As is happening with many companies struggling with this still troubled global economy, the Piaggio Group says it plans to spend the coming months seeking ways to boost worker productivity while minimizing costs.
Piaggio Group net profit for the first six months of the year to June 30 was €25.7 million ($36.5 million), down 45.6 percent compared to €47.3 million in the first half of 2008. Net sales for the recently ended half-year amounted to €795.6 million ($1.3 billion), down 11.6 percent compared to €900.3 million during the same six months last year.
First-half consolidated vehicle sales totaled 314,200 units, down 15.6 percent compared to 372,700 units sold during the first half of 2008. Compared with the first half of 2008, demand fell 44 percent in the United States, 17 percent in Europe and 6.9 percent in Italy.
Despite reduced sales, Piaggio Group Chairman Roberto Colaninno says particular attention will be given to the consolidation of the scooter business in North America and Europe; the re-launch of the Moto Guzzi brand; expansion of the Aprilia motorcycle range; and a concentration on new investments such as hybrid engines, Vespa scooter production in Vietnam and a new engine plant in India.

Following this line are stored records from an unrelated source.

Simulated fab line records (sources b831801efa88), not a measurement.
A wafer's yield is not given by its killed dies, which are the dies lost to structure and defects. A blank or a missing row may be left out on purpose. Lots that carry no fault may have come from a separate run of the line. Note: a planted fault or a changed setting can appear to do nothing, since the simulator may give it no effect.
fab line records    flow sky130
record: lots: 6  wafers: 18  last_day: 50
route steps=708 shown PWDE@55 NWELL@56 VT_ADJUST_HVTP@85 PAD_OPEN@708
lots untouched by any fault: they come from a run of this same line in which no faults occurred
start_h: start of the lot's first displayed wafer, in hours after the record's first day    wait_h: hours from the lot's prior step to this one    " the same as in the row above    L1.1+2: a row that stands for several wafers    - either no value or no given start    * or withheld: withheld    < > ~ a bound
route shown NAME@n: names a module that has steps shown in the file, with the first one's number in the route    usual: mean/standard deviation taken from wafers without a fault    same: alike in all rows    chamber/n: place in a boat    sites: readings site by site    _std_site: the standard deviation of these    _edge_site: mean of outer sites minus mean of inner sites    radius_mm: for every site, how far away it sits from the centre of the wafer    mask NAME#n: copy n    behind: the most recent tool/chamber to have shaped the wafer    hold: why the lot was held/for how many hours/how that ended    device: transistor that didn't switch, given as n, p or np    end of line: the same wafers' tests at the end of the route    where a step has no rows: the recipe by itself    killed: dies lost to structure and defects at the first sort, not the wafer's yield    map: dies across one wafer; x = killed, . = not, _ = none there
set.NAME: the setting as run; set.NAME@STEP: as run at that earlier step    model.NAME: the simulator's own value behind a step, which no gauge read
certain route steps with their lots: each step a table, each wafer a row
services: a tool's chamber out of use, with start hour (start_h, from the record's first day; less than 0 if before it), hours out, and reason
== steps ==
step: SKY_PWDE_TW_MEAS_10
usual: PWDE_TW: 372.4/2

The Piaggio Group in North America includes Aprilia, Moto Guzzi, Piaggio and Vespa. In other parts of the world the company also markets product under the Ape, Derbi, Gilera and Piaggio Commercial Vehicles brand names.
The Piaggio Group had net sales of €1.570 billion ($2.006 billion) in its year ended Dec. 31, 2008, down 7.2 percent from net sales of €1.692 billion in 2007. The company sold 648,600 vehicles in 2008, down 8.5 percent compared to 708,500 vehicles sold in 2007. Vehicle sales in North America last year grew 28.7 percent to 31,600 units.